It’s Christmas time. I love the traditions: Christmas trees, maulings at Walmart, Hannukah celebrated two weeks early and the annual rant about a stupid Christmas song:
Regardless of what you celebrate, December in the US means hearing holiday music just about everywhere you go. And if you spend your time in gentrified shopping districts or “hip” martini bars (that’s where kids hang these days, right?) you’re bound to hear a shitload of renditions of “Baby It’s Cold Outside.”

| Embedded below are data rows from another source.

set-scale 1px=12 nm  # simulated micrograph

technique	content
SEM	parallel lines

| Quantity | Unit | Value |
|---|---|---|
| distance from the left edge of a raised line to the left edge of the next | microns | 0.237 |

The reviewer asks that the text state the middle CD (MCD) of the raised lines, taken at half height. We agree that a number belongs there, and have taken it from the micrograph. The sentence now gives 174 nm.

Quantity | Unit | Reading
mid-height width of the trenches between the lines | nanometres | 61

I doubt the sexual assault message of this ever-present holiday jam (about a man trying to get a woman to spend the night at his place against her will, and then maybe drugging her to ensure it happens?) has been lost on anyone reading this. Dubbed the “Christmas Date Rape Song” by Urban Dictionary, “Baby It’s Cold Outside”‘s sex-predator-y lyrics are no secret. In fact, Frank Loesser’s original 1936 version labeled the two singing parts “wolf” and “mouse”—not exactly a casting call for a dream date. (For those of you still not convinced—or distracted by the song’s musical charms—review the lyrics here. Especially the “what’s in this drink?” section.)
You will rarely see a … wait a minute. They’re citing the urban dictionary as a source? The website that just puts things up regardless of whether it means anything or not? That’s your source? Seriously? For all we know, you put that definition on there. OK. If that’s the way you want to play this.
You will rarely see a more blatant illustration of the neofeminists’ desire to conflate sex and rape than in the “Baby It’s Cold Outside” bull. You can read the lyrics here. Most of you know the basics. It’s a duet. A woman is at a man’s house and is trying to leave. He’s trying to persuade her to stay. And … well that’s it. It’s the seduction dance that has been played out a billion times in real life.
At one point she says, “the answer is no”. But it’s clear, in the context, that “no” does not mean, “no, never, go away, let me out of this house”. It’s more in the “no, not right now” vein. It’s the experience that everyone is familiar with: a woman trying to conform to societal norm that says she can’t be interested; a woman wanting some more romancing before she even thinks about it; a woman who is frankly making up her mind and leaning toward “yes”.
(The newest version of the song reverses the genders so it is the woman persuading the man to stay. This is common, too. The first time I ever had a woman stay the night at my place was literally because she said it was too snowy to drive home.)
Trust me. I know “no”. In college, I majored in being turned down my women. This is not being turned down. This is, “I guess I should be leaving … unless you really want me to stay.” But such subtle human interaction is unacceptable to radicals.
And even if it weren’t, talking someone into staying at your house is not date rape. Trying to talk someone into having sex is not date rape. Giving someone a drink or a cigarette when they ask for one is not date rape. You know what’s date rape? Date rape is date rape. Forcing or coercing someone into sex or having sex with someone who is incapacitated is date rape. In fact, it’s not even date rape, it’s just rape, plain and simple. No date prefix required.
To listen to the radicals, you’d think that if a woman says “no” to a man’s advances, his proper course of action is to jump out of the window, even if it’s his place. But if no sex ever happened when one or the other party initially said “no”, 90% of the sex on the planet would simply not happen. A colorful definition of “seduction” would be turning a “no” into a “yes”. But the difference between that and rape is not a fine line; it’s a yawning chasm. Seduction shows a respect for your partner, a belief that they are entitled to say no and you are supposed to respect it — hence the persuasion. Rapists, however, don’t seduce; they rape. They don’t turn “no” into “yes”; they ignore the “no”. They fundamentally see their victim as something less than human whose wishes are irrelevant to their pleasure. Attempts to seduce can be creepy, jerkish; even harassing. But they are not rape. And in this song, given the tone of voice, this is not even creepy or harassing — it’s just playful banter.
Get a grip, people. There’s enough sexual violence in the world and enough songs that actually call for violent abuse of women to deal with. We don’t need to be reading things into some 1940’s jazz song. Christ, get some perspective.